All of that is pure bullshit.
The state didn’t reject the Burkes because they’re Catholic. They rejected the Burkes because they’re bigots. Catholicism is nothing more than the excuse the Burkes are using to justify their anti-LGBTQ beliefs.
We know that because there’s no proof that the state refuses to put children in the homes of religious families (including other Catholics). Why wouldn’t they?! More than a third of U.S. Catholics accept transgender identities, regardless of what the Vatican tells them. More than two thirds of U.S. Catholics support marriage equality, even though that’s strictly forbidden by the Church. There’s no reason, in other words, that being Catholic would put people out of the running to take in a foster child.
There’s no religious discrimination taking place here. The Burkes just didn’t make the cut. They’re like white high school students blaming affirmative action for why they didn’t get accepted to an elite college even though their grades were mediocre at best.
Despite all this, do the Burkes have a case here? Becket’s lawyers argue that the Supreme Court ruled in 2021, in Fulton, that the city of Philadelphia had to honor its contract with Catholic Social Services (CSS) despite the group’s refusal to work with same-sex couples. Even though the Catholic group was bigoted and actively discriminated against LGBTQ people, the city couldn’t cut ties with them.
But even in that case, the city was allowed to maintain its own (higher) standards for placement.
In Massachusetts, families can also be excluded from taking in foster children if they use physical abuse to keep kids in line—something many fundamentalist Christian parents believe is necessary to raise good children. If a family is rejected for that reason, is it religious discrimination or looking out for the best interest of the kids? The fact is: Religion cannot be used as an immunity against bad behavior.
The bulk of the lawsuit is spent praising the couple and relaying their qualifications, but no one’s arguing about any of that. They seem like perfectly capable parents… for kids who aren’t LGBTQ. But that’s precisely why they can’t (and shouldn’t) take in foster kids currently in the state’s care. The state has an obligation to respect anti-discrimination laws that protect LGBTQ people even if the Burkes have no intention of accepting those kids as they are or only with large caveats. (Being gay is fine, they say, as long as you never ever have sex.)

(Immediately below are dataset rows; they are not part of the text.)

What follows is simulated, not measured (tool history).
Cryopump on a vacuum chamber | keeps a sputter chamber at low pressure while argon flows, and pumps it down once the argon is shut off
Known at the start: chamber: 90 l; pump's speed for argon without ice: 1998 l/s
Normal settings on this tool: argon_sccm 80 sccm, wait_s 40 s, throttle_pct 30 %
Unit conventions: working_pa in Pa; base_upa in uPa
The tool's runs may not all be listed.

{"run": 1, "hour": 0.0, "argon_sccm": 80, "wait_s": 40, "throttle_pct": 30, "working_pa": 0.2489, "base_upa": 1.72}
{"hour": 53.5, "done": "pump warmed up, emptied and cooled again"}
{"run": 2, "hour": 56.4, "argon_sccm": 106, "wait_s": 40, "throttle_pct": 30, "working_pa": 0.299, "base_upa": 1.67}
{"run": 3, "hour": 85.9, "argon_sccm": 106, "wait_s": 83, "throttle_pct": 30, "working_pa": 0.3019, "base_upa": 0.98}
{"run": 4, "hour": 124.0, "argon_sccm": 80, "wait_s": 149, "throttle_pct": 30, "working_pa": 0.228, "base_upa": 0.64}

Imagine if the state placed a trans child in the Burkes’ home and, because they deny trans identities, the child later commits self-harm. There would be outrage against the state for knowingly placing that kid in a home that was never going to accept them. Even if the odds of all that happening are minimal, the government is tasked with preventing that situation from happening, to the best of their abilities. Knowing that the Burkes—unlike plenty of other Catholics—would not truly accept LGBTQ people in their home, the state was right to reject their application.
The bottom line is that Massachusetts said no to one Catholic couple, and the right-wing outrage brigade now insists this is an attack on all Catholics. They’re unable to accept the simple fact that the Burkes just don’t meet the requirements of the job. There’s no reason to believe an LGBTQ child would feel accepted in their home.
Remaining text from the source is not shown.